Re: Into the Fire

From: Mark Wooding (mdw_at_nsict.org)
Date: 07/29/03


Date: 29 Jul 2003 09:09:50 GMT

MacGregor K. Phillips <mkp@topsecretcrypto.com> wrote:

> Open Source to me is like the software patents that tries to patent a
> problem which gives them ownership of all of the solutions. They also
> try to claim a problem and anyone that studies open source code and
> then writes their own solution to a problem is supposed to make their
> source code open source too because they may have used some ideas from
> the open source code.

You're very confused. Part of the confusion surrounds the difference
between Open Source Software and Copyleft. Also, your viewpoint is
strangely skewed if you can draw a parallel between:

  * a commercial restriction requiring payment for /any/ practice of an
    invention, including a completely independent implementation, and

  * the requirement to share with the community at large the results of
    modifying a program which is already offered, in a spirit of
    sharing, to that community.

The former is obvious capitalism; the latter an attempt to promote
sharing in an arena where there is far too little.

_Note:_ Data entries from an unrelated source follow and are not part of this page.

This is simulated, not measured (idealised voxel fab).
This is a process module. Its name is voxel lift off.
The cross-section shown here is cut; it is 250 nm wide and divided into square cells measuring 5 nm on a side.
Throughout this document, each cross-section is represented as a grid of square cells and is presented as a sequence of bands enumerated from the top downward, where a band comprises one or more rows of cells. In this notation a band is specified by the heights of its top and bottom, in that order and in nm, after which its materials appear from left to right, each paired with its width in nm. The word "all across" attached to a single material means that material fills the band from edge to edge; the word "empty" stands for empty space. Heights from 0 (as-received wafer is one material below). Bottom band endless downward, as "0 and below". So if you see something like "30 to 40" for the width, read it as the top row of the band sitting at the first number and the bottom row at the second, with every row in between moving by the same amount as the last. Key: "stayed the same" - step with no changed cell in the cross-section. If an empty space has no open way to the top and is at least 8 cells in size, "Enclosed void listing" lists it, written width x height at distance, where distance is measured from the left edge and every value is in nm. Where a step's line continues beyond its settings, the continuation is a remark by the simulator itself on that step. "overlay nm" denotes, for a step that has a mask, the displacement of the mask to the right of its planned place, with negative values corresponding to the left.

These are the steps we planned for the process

> If I were to post the complete source code to my program, how long do
> you think it would be before someone compiled a version and posted it
> on the Internet for everyone to use for free.

Ages. We have good crypto programs already, thanks. Have a `?'.

> Look at what happened to the original PGP program. The company went
> out of business because there were free versions, and source code to
> create your own, that could be downloaded. I do not know how the new
> PGP company is doing, and if anyone does know, would you please post
> it here.

This is a very garbled account. The `original' PGP program /was/ free.
Here's a quote from the PGP 2.6.2 documentation:

: PGP is not shareware, it's freeware. Published as a community
: service. Giving PGP away for free will encourage far more people to
: use it, which will have a greater social impact. Feel free to
: disseminate the complete unmodified PGP release package as widely as
: possible, but be careful not to violate U.S. export controls if you
: live in the USA. Give it to all your friends. If you have access to
: any electronic Bulletin Board Systems, please upload the complete PGP
: executable object release package to as many BBS's as possible.
:
: You may also disseminate the source code release package. PGP's
: source code is published to assist public scrutiny of PGP to show that
: it has no hidden weaknesses or back doors, and to help people to find
: bugs and report them. Recompile it and port it to new target
: machines. Experiment with the code and learn from it.

(It then goes on to say that it should't be used for commercial purposes
in the US and Canada, but that was because of the RSA patent issue, and
not any commercial designs of PRZ at the time.) Earlier versions were
released under the terms of the GNU General Public License (GPL) , and
were therefore Free Software in a very strong sense of the term.

PGP Inc /later/ formed and decided to turn PGP into a proprietary
program. I'm told they did a rather good job. They added many more
algorithms and features, certainly, and some of them at least looked
like good ideas.

As I understand it, the competition to this version /didn't/ come from
the old PGP 2.* build, which was largely incompatible, but from projects
such as GnuPG -- the GNU Privacy Guard -- which is a complete ground-up
implementation of the public OpenPGP standard containing no PGP code at
all, and released under the GPL.

\begin{speculation}
In fact, I suspect that PGP Inc really foundered because of internal
political wrangling over source code availability and PRZ leaving, the
latter causing a loss of faith in the security of the program. So, in a
way, they failed because they /didn't/ release their sources.